It will work for sure, because we are adding to the path everytime we are calling the function. But this is the **worst way of doing this**.

**Third method to solve this issue (proper way):**

Third and best way to do this **packaging the code**. There are lot of ways you can package the code, but we're gonna see the **legacy way** of packaging the code using **setup** module availale in python.

### 2. Terms

**Module**:

> Module is a **single piece** or **portion** of an **import path** in python. People also say that module is a **file** ends in **.py** however this **module** can be also a **folder** contains `__init__.py` file.

**Package**:

> A python **module** which contains **submodules** or **subpackages**. Technically, a package is a python module with a `__init__.py` and some other **.py** files.

**Distribution package**:

> Distribution package is basically a **zip file** containing all of the **python files**. This is what we are going to build.

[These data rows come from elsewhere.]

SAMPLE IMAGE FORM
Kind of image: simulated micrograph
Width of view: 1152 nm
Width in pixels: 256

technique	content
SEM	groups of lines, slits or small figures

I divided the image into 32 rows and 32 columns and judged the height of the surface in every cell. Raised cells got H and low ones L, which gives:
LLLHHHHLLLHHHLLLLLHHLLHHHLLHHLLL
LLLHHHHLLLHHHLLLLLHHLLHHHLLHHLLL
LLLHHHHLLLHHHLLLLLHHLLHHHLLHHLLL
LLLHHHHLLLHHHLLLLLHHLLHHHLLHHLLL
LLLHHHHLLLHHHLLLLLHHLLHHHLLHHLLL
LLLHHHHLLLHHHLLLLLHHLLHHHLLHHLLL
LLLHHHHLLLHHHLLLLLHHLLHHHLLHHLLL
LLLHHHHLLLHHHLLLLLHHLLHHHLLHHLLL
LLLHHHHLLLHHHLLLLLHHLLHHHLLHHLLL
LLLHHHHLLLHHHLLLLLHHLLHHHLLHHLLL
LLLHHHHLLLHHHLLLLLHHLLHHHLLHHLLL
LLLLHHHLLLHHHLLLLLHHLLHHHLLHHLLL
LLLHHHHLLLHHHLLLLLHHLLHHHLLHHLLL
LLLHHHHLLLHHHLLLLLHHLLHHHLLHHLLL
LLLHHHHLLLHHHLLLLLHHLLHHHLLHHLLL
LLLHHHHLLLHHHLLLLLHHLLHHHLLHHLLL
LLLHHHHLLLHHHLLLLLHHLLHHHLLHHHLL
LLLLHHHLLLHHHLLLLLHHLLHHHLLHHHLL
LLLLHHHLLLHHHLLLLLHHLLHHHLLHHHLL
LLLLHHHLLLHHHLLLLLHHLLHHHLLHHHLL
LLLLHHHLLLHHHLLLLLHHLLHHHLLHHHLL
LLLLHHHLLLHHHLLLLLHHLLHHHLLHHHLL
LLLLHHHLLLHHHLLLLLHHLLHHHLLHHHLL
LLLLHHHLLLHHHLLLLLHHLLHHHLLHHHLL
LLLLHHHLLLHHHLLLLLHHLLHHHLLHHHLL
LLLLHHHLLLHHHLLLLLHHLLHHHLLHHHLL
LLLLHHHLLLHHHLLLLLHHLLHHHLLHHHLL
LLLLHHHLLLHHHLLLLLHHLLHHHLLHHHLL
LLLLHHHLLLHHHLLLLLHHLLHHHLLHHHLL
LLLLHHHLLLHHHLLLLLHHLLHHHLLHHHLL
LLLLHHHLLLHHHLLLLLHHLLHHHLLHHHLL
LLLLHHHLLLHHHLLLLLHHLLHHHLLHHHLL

### 3. Creating Distribution Package

Well, back in the 1980s, the python standard library had a builtin library called **distutils**. It had lot of utilities for creating **distribution package in python** but it had lot of error and hard to use. So the third party called **setup utils** basically a wrapper of the **distutils**.

This is the legacy way of creating a **python distribution package**. Check the **setup.py** file.

After packaging the code, you can remove the **second method to solve this problem** and run without doing anythng. :)

#### 3.1 Reporducability

**Reproducibility** is a characteristic of the code you write that makes it so across time or across different machiens or across different environments where you r code might be running. You can always re-run the code to get the similar results.

However if we are not mentioning the pacakging details with version it's impossible to reproduce the code. So we should metion the packages used in the package. To implement this, you can add the **install_requries** in the setup.py file.

#### 3.2 Distribution formats

##### **3.2.2 Sdist**

So far we discussed about **sdist** (source distribution) distriubtion package format, we've been doing that by `python setup.py build sdist`. Source distribution means that distribution contains a subset of our source code. Essentially we take the source code from our project and just zipped them up into the tar file. One interesting thing is it contains the copy of the source code. Moreover, there are lot of problem with this format about compiling, soruce code and more. So people proposed a new distribution format called **wheel**. This is solving all the problems in the sdist distribution format.

**sidst shortcommings**

1. May make assumptions about customer machine e.g. requires "gcc" to run "gcc numpy/*.c"
2. Is slow: setup.py must be executed, compilation may be required.
3. Is insecure: setup.py may contain arbirary code.

##### **3.2.3 Wheel**

The soultion for all the shortcommings is a relatively new distrubiotn package formt that is not the soruce distribution, Instead it's a format called **binary distribution** format, It has the precompiled binaries already inside.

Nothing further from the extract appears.